Free Republic
Browse · Search
News/Activism
Topics · Post Article

To: Timesink
THE TAKEOVER: "Danger, guys! Terrorists!"

Perhaps Yossef Gutfreund was at the Games to provide security for his fellow Israelis. Perhaps not. An Israeli government report, commissioned by the Knesset in the aftermath of the massacre, surely settled that question, but the earliest the report would be made public is 2003. In its next-day account of the incident, The New York Times suggested that both Gutfreund, a wrestling referee, and Jacov Springer, a weightlifting judge, doubled as security personnel. "Rubbish," says Gilady, the Israeli IOC member. "Simply not true."
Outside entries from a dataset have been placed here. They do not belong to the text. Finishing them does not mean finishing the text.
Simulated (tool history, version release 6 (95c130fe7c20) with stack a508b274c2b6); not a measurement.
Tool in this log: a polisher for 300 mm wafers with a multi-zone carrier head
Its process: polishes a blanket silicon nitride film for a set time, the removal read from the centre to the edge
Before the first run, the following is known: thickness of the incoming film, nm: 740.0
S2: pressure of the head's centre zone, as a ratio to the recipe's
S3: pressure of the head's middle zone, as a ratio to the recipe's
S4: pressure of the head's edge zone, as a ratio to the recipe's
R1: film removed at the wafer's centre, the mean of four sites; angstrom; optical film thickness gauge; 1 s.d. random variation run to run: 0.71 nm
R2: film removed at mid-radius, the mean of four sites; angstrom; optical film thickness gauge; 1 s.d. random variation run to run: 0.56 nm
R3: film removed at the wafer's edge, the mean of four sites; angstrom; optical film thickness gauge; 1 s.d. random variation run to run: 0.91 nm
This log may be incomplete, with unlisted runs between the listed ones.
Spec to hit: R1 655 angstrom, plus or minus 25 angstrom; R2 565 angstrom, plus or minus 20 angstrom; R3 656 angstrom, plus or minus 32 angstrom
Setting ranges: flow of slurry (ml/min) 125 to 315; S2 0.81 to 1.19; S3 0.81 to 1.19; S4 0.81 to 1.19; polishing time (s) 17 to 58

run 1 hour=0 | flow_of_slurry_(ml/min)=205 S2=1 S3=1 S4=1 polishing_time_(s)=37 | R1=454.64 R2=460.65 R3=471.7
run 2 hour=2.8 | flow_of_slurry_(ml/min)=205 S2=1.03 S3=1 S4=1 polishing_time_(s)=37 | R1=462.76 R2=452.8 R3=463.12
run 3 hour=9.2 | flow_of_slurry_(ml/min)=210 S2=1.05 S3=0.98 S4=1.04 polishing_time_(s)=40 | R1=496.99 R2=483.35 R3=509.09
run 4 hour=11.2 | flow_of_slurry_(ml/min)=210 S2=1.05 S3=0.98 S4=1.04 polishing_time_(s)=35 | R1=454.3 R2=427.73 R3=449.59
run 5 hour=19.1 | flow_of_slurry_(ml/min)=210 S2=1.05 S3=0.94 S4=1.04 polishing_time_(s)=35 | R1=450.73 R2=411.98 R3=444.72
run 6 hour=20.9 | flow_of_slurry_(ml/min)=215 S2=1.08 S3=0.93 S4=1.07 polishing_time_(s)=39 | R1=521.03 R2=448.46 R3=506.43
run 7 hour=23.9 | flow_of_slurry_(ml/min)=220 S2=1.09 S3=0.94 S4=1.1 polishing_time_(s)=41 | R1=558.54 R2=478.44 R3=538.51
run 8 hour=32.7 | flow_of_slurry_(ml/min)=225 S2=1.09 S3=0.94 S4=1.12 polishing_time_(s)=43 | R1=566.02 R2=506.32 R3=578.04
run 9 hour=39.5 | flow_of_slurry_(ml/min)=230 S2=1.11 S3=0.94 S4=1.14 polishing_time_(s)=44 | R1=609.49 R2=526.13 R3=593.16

In any case Gutfreund apparently heard the rattling of the door at the threshold of that ground-floor duplex, the apartment the other Israelis called the Big Wheels' Inn because it housed senior members of the delegation. When the door cracked open in the darkness, he could make out the barrels of several weapons. He threw his 290 pounds against the door and shouted a warning: "Danger, guys! Terrorists!" For critical seconds Gutfreund succeeded in staying their entrance, allowing his roommate, weightlifting coach Tuvia Sokolovsky, to shatter a rear window and flee to safety through a backyard garden. But the terrorists, using their rifle barrels to crowbar their way inside, soon had Gutfreund subdued on the floor. Quickly they prized track coach Amitzur Shapira and shooting coach Kehat Shorr from one downstairs bedroom. When Issa opened the door to the other downstairs bedroom, wrestling coach Moshe Weinberg lunged at him with a kitchen knife that had been lying on a bedside table. Issa stumbled to the side, unhurt, while another fedayee fired a round from his Kalashnikov that tore through the side of Weinberg's mouth.

The terrorists pushed their unharmed captives up the stairs of the duplex and overpowered the two occupants of the bedroom there, Springer and fencing coach André Spitzer. Leaving their first group of captives behind, under guard, Tony and five other fedayeen nudged Weinberg -- he was able to walk, holding a scarf to his bleeding mouth -- out onto Connollystrasse and two doors down, where another apartment filled with Israelis issued directly onto the street. There they seized David Berger, a weightlifter from Shaker Heights, Ohio, who had recently immigrated to Israel another weightlifter, Yossef Romano, who was on crutches from an injury suffered in competition; and wrestlers Eliezer Halfin, Mark Slavin and Gad Tsabari. Most had heard the shot that wounded Weinberg, and, curious, left their rooms, only to walk into captivity. The fedayeen led their five new hostages the few steps back to join the others.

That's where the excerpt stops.